Although the day had been cloudy, the sun peaked under the clouds as it was setting, giving us a pretty cruise. 




Its a little hard to fully appreciate how packed the river banks were, but we were content to be on our boat instead of in the press of revelers on shore.


This was a new bridge under construction.  Our guide said it was scheduled to be complete next year, but his prediction given other projects was that it would take 5 years. 

The mouth of the Douro River.  According to tradition, after the fireworks at midnight, everyone along the river walks all the way to the Foz at the ocean front to splash in the water at sunrise.
Our guide shared port with everyone (and I got "nectar of the Gods" which was actually current juice). 

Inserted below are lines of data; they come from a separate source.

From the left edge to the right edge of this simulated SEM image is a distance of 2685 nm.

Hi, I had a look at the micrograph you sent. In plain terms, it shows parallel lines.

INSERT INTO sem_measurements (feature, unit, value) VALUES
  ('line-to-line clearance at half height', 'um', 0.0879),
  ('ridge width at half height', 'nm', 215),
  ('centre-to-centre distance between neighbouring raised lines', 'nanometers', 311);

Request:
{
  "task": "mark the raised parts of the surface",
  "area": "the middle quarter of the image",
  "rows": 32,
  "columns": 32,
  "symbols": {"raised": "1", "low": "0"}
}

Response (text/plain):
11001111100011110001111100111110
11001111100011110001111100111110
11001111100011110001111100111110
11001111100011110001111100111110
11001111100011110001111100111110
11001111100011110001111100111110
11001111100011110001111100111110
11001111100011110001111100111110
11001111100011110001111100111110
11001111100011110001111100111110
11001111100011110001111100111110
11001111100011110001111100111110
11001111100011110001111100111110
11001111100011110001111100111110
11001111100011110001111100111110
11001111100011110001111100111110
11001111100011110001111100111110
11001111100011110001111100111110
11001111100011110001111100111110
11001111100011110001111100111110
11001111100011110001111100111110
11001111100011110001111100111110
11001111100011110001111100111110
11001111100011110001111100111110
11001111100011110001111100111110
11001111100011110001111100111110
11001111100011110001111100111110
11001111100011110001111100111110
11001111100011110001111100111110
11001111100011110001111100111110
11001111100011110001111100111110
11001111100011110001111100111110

The sun was setting as the 2 hr ride finished.  We decided to walk back to our apartment along the river and check out the festival underway. 
The lights started coming up on the bridge and as we got closer to the center.
Soon we started seeing lighted paper lanterns drifting into the sky all over the city.
The lanterns were actually fire resistant fabric, not paper, with little parafin-like burners at the base.  We decided we had to have one too and bought one from a vendor to launch off our apartment patio.
We climbed 250 stairs from the river front to the top of the city, getting bobbed by friendly hammer-wielding strangers the entire way.  Words can really convey the chaos and fun of the celebration.  Streets were closed all over the old city, including near our apartment.  People were dancing, drinking, and having a great time. 
We returned to a yummy chacuterie board that we ate on the patio, surrounded by floating lanterns.  So magical!



We knew we had to stay up till midnight to see all the fireworks.  They were spectacular!  And I was glad to be able to see them from our patio instead of being in the press of humanity along the river front.  We did not go to the ocean to splash in the water at sunrise, instead we headed to bed for an early departure by train in the morning.